The good things of this world really are good, says St. Augustine. But we shouldn’t desire them more than the better things of the next world. If the good things of this world lead us away from God, then they lead us toward misery.
The earthly city, which will not last forever (for it will no longer be a city when it has been committed to the extreme penalty) has its good in this world, and rejoices in such things as it can rejoice in.
If it is puffed up with pride when it is victorious, its victory is deadly. But if it turns its thoughts on the common fate of the human condition, and is worried about the disasters that might come rather than elated with its success, this kind of victory is still short-lived—for it cannot hold onto its rule over those whom it has victoriously conquered.
Still, we cannot rightly call the things this city desires evil, for it is in itself, in its own way, better than all other human good. It desires earthly peace for the sake of enjoying earthly goods, and it makes war to gain this peace—since, if it has conquered, and no one is left to resist it, it enjoys a peace it could not have while there were still opposing parties, both of which wanted what there was not enough of for both. This peace is bought by laborious wars; it is gained by what they call a glorious victory.
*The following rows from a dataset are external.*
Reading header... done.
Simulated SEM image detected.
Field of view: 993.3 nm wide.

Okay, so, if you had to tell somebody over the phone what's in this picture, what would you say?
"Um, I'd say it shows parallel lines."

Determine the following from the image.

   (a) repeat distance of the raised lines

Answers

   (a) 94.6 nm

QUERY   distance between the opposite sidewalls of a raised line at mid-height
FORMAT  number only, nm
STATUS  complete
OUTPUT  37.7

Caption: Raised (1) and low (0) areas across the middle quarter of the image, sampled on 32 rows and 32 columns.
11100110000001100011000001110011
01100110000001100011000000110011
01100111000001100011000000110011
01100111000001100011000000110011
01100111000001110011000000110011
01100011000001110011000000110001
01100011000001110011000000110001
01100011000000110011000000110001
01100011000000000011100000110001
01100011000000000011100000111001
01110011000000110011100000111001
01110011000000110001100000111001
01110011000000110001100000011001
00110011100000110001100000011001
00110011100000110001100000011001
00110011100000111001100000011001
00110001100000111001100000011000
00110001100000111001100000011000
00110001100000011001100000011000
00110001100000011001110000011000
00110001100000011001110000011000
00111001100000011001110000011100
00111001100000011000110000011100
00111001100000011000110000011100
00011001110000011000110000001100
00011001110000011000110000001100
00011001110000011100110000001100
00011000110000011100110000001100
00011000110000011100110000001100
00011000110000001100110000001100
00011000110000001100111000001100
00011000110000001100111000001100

Now, when the victory stays with the side that had the juster cause, does anyone hesitate to congratulate the victor and call it a desirable peace? These things are good things, and doubtless the gifts of God.But if they neglect the things of the heavenly city, which are secured by eternal victory and unending peace—if they covet these present good things so much that they think they are the only desirable things, or love them better than those things we believe to be better—then misery must necessarily follow, and keep growing.– . Augustine, City of God, 15.5
IN GOD’S PRESENCE, CONSIDER . . .
How much of my effort goes into securing prosperity and peace for myself and my family?
How much of my effort goes into securing heaven for us?
Lord, guide and direct our governments, army, magistrates, councils, and neighborhoods, and all our comings and goings, in the ways of peace.